Fall Row 2012: It’s About the People, Stupid

It was almost an hour past slack tide, and I imagined that the current moving through the Port Townsend Channel would be intense, but I got lucky.  I’d experienced other tidal pinch points, and they could flex some serious muscle; however when I finally passed into the calm waters of Port Townsend Bay I found little resistance from the tide.

It was such a relief to be free and clear of the day’s wind and chop that I stopped to indulge myself in some fresh, sliced cantaloupe.  I sat in the boat, carving the melon, watching seals bask in the sun, forgetting that I wasn’t the only craft on the water.  My ear caught the rumble of a motor yacht just as its three-foot wake rumbled through.  I rowed languidly, but purposefully, to escape motor death.

After gulping down the remainder of my snack, I enjoyed some peaceful rowing with a growing cadre of wooden boats heading to the town of Port Townsend.  It was nearly dinner time when I slid alongside Flygburen, Andy’s sailboat.  A small crowd was gathered around the cockpit.

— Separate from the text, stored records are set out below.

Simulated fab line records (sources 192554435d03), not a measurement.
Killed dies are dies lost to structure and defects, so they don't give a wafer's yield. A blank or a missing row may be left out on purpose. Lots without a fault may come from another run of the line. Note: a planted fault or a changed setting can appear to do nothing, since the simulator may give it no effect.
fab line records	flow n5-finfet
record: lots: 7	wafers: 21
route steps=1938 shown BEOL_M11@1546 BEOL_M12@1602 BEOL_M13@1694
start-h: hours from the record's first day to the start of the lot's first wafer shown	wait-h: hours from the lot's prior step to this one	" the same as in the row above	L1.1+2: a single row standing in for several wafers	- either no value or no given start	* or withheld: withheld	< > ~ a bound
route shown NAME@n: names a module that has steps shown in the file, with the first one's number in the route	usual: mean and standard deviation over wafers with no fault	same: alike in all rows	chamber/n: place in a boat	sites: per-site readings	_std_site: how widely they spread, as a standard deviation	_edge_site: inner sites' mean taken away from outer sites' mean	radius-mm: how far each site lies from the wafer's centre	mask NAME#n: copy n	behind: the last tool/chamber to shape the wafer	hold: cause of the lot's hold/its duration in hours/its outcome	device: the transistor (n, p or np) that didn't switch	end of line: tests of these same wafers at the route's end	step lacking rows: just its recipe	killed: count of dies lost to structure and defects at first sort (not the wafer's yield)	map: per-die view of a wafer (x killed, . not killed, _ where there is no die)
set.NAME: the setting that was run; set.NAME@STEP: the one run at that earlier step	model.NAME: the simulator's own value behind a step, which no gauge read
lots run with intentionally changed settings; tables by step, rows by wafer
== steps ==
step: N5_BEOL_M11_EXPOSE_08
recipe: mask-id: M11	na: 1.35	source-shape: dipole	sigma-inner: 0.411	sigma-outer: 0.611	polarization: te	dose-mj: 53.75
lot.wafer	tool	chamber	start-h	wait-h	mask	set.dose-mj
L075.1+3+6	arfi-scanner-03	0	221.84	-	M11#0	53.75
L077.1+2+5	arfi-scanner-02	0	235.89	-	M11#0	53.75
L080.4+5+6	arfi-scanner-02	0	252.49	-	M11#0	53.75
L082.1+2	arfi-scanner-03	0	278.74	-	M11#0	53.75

“Boat,” I called from my low perch on the water.  He turned and looked nearly as surprised see me there as I felt to be there, since my last communication with him involved a request for a ride the rest of the way to the festival.  We hastily tied up the Terrapin and headed to dinner.  When offered a beer, I politely declined: my head was rocking enough without additional assistance.

That night I slept on Andy’s boat and reviewed my path to Port Townsend, as well as my decision to come to the festival at all.  To be honest, I’d had to be convinced that it was a good idea.

“It’s too much boat porn,” I groused when Boat suggested that I enter the recently completed Row Bird in the festival.  I’d been there once before as a spectator and thought I knew what it had to offer; still, I queried a few other people to determine the pros and cons.

“So what you’re telling me,” I replied incredulously after one friend’s input, “is that I just sit there in my boat, talking to people about it?”  Ogling pretty boats and bantering with boat geeks for three days wasn’t really a thrilling prospect.  Having to explain repeatedly what kind of wood the boat was made of, the type of paint, and a thousand other details seemed like more than I could tolerate.  I figured having Andy’s boat as a base camp and shield might work and that I could always row away if I got bored.

One day while hanging out in the cockpit, I saw a vaguely familiar looking guy walking down the dock.  I stared intently at him, hoping to recall how or why I knew him.  Our eyes locked and an expression spread across his face showed that he had beat me to the answer.

“Hey, it’s me Tim, from Mr. Mallard,” he proclaimed brightly.  I’d lost sight of him after meeting on the Sound two days earlier.  We soon got into a blow by blow discussion about when he passed me and how he handled the wind and waves. I was tickled that he had arrived safely.

Truth be told, I only rowed away once, and that was just for fun.  I found that by being a part of the show, not just a spectator,  I was completely engrossed.  I went to workshops, got to know people I’d only corresponded with via the internet, shared good food and drink, became wrapped up in drawing, got invited to impromptu rowing or sailing sessions, sang sea shanties, and became so involved in things, that even I was surprised when the final day of the festival dawned.

Before I could depart, I had a few things to wrap up.  B2 had faithfully accompanied me for most of the trip and while he was the strong, silent type, he made it known that he wanted to keep voyaging.  It just so happened that I knew a boat that would soon be leaving for Bellingham.

“So Andy,” I inquired, “you remember my mascot, B2?  He wants to stay afloat and you seem to be moving in the right direction.”  I handed B2 to Andy who smiled and despite having a boat geared towards a single-hander, I think he was genuinely grateful for the company.   I understand they had a great sail home together.  [Check out Andy’s new blog.]

My last order of business was to find my new friend Michael who picked me up in a gigantic truck, which I dubbed the Doryman Adventure Mobile.  The thing was so high off the ground, you practically needed a ladder to get into the bed.  Despite having a 20 foot long rowboat already strapped on the rack, it easily accommodated the Terrapin, and all my gear with room to spare. [Help Doryman solve the mystery:  what’s holding this boat up?]

We had an animated four hour conversation on our trip home.  Sure we talked some about boats, but that was just the tip of the iceberg.  It made me realize that the festival wasn’t really about boats- it was about people.  And knowing some of them made it so much the better.   I’m pretty confident I’ll be seeing some of those people in Port Townsend next fall and maybe B2 too.